Bubbles In Trouble
by Sarah Strohmeyer, contemporary (2002)
Headline, £10.99, ISBN 0-7472-6994-7

If you, like me, reread Janet Evanovich's One For The Money and then weep because her latest Stephanie Plum books are just plain wastes of time (that's putting it kindly), do give Bubbles Yablonsky a try. If Bubbles In Trouble (which follows Bubbles Unbound) is any indication of the direction the author is heading, the author is slowly shedding her Janet Evanovich aspirations and working her way towards creating an intrepid and actually intelligent heroine who doesn't solve her cases by luck.

Also, unlike Stephanie Plum who just keeps whining crap that she is a good Trenton gal so she doesn't tell lies or have sex blah blah blah, Bubbles is a naughty hairdresser turned Nancy Drew with big hair that isn't afraid to have fun. She isn't afraid to give the smackdown to her ex, and she doesn't do stupid things, only silly and funny things (there's a difference, yes).

Also, this book wisely keeps the dotty old people to the background and there is actually a decent mystery here. And yes, no Villain With A Gun Giving Long Expositions. The author has come a long way since her debut which are guilty of all the sins above and more.

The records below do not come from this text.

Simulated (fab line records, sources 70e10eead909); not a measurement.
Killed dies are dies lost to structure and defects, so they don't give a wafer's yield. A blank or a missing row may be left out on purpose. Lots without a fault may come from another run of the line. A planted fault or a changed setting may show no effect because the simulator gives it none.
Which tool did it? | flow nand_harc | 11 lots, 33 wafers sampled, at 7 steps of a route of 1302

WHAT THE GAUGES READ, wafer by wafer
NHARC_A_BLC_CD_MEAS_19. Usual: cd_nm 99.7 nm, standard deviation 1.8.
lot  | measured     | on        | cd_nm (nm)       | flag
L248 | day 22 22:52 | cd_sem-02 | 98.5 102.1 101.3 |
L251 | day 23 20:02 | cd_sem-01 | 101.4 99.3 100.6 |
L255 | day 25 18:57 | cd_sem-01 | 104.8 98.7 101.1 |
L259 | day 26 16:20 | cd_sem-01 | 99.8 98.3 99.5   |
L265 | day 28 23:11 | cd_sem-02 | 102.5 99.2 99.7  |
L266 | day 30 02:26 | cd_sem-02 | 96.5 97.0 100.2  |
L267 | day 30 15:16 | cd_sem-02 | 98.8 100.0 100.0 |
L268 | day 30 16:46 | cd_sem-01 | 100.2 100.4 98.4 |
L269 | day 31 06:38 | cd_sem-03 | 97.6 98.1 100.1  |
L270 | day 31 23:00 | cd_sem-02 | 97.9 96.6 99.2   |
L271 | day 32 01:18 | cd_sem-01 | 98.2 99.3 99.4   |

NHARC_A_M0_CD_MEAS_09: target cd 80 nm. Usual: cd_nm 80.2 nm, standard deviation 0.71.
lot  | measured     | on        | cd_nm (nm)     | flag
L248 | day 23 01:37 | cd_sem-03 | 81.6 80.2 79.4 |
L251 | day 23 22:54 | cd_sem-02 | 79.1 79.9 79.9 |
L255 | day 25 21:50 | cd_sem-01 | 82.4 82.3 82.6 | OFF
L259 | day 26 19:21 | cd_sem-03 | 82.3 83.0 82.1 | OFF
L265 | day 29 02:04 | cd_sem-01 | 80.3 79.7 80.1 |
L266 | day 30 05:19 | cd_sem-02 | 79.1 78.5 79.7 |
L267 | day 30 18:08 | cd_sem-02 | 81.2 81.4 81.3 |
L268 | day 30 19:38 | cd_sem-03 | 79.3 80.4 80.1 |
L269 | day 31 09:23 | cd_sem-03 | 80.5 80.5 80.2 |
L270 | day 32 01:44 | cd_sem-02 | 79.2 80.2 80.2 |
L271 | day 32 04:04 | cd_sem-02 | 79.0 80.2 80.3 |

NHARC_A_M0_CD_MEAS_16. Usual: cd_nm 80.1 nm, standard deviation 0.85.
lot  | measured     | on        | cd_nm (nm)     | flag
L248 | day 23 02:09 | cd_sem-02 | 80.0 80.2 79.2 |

Bubbles isn't a happy woman. She awakes with a bad hangover and recoils when she realizes that she has been dreaming of Steve Stiletto, her photographer McGyver hunk that she has a crush on from the previous book, and the real guy sleeping beside her is her ex. Eeeuw. Good thing they didn't do the deed, or she'll be really sick.

Ohmigod, she is late for her friend Janice's wedding (she's the maid -of-honor)! As she rushes for the big event, she remembers how she got really drunk during the bachelorette party the night before and got onto the stage and did a really bad rendition of Lynyrd Skynyrd's Born Free. When Janice doesn't show up, she wonders uneasily if her singing about leaving a guy because the gal can't commit the night before has anything to do with the MIA bride-to-be.

When she discovers the dead body of the bride's uncle and the bride nowhere to be found, that's when things really heat up. Janice turns out be a lapsed Amish, so Bubbles takes off to Whoopee, Pennsylvania, an idyllic Amish settlement located between Intercourse and Heaven (yes, you have to get through Whoopee to go from Intercourse to Heaven). One thing leads to another, and her mother and companion tag along, and later, Bubbles' teenaged daughter and her dubious boyfriend too. And of course, Stiletto is always nearby.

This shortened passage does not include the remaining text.